Embedding Bias & Representational Risk

v2.4.0 | Report Errata

docs development docs development

Embedding models encode semantic associations from their training data into the geometry of the vector space. Research has consistently shown that models trained on broad web corpora encode societal biases: associations between professions and gender, between names and ethnicity, between geographic locations and socioeconomic status. In a high-risk AI system, embedding bias manifests as differential retrieval quality.

A RAG-based recruitment system using biased embeddings may retrieve systematically different reference materials for candidates whose profiles contain demographic markers. A semantic search system for legal case matching may retrieve different precedents depending on the ethnicity or socioeconomic background expressed in the case description. These effects are subtle, difficult to detect through aggregate performance metrics, and fall squarely within Article 10(2)(f) on examination for possible biases.

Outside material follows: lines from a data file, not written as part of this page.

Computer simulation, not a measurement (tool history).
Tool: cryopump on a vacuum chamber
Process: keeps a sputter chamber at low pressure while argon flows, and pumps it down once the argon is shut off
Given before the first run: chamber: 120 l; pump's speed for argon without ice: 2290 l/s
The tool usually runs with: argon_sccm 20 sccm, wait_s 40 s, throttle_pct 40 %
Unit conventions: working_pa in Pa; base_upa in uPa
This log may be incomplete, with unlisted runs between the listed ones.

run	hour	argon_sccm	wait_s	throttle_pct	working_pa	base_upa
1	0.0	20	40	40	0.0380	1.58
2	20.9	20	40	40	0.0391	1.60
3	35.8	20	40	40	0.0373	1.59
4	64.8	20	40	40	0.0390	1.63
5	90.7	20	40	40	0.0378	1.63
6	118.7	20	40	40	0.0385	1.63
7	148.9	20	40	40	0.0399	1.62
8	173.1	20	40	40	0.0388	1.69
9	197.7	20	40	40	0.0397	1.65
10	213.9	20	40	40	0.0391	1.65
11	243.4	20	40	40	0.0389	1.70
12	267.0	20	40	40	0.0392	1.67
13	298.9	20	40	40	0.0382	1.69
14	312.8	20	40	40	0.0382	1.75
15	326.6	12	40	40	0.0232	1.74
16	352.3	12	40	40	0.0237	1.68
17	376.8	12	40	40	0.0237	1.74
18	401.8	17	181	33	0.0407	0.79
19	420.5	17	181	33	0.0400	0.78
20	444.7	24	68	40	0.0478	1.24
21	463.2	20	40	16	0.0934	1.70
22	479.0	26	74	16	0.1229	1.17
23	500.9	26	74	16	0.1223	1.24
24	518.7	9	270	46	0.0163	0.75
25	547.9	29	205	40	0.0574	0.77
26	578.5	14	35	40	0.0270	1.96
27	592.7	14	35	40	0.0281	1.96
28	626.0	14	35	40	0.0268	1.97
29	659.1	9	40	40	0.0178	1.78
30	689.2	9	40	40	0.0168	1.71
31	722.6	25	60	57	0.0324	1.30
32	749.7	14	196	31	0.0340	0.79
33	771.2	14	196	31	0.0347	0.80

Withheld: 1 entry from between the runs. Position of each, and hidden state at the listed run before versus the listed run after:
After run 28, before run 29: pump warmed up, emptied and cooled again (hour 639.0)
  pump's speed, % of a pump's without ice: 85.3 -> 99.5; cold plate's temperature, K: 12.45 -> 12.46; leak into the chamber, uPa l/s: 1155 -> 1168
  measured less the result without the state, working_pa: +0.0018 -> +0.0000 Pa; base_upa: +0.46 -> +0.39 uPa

The Technical SME assesses embedding bias through intrinsic and extrinsic evaluation. Intrinsic evaluation examines the embedding space directly for known bias patterns using methods such as WEAT (Word Embedding Association Test) and its sentence-level extensions. Extrinsic evaluation, which is more directly relevant to compliance, tests whether retrieval quality differs across demographic subgroups by submitting paired queries that differ only in demographic markers and measuring whether retrieval results differ systematically.

The retrieval bias test suite is run at initial deployment and as part of the PMM programme. Statistically significant differences in retrieval results across protected dimensions indicate embedding bias that requires mitigation, whether through fine-tuning the embedding model on debiased data, applying post-hoc bias correction to the embedding space, or selecting an alternative embedding model with a better bias profile.

Key outputs

Intrinsic embedding bias evaluation results (WEAT or equivalent)
Extrinsic retrieval bias test results
Mitigation specification (where bias is identified)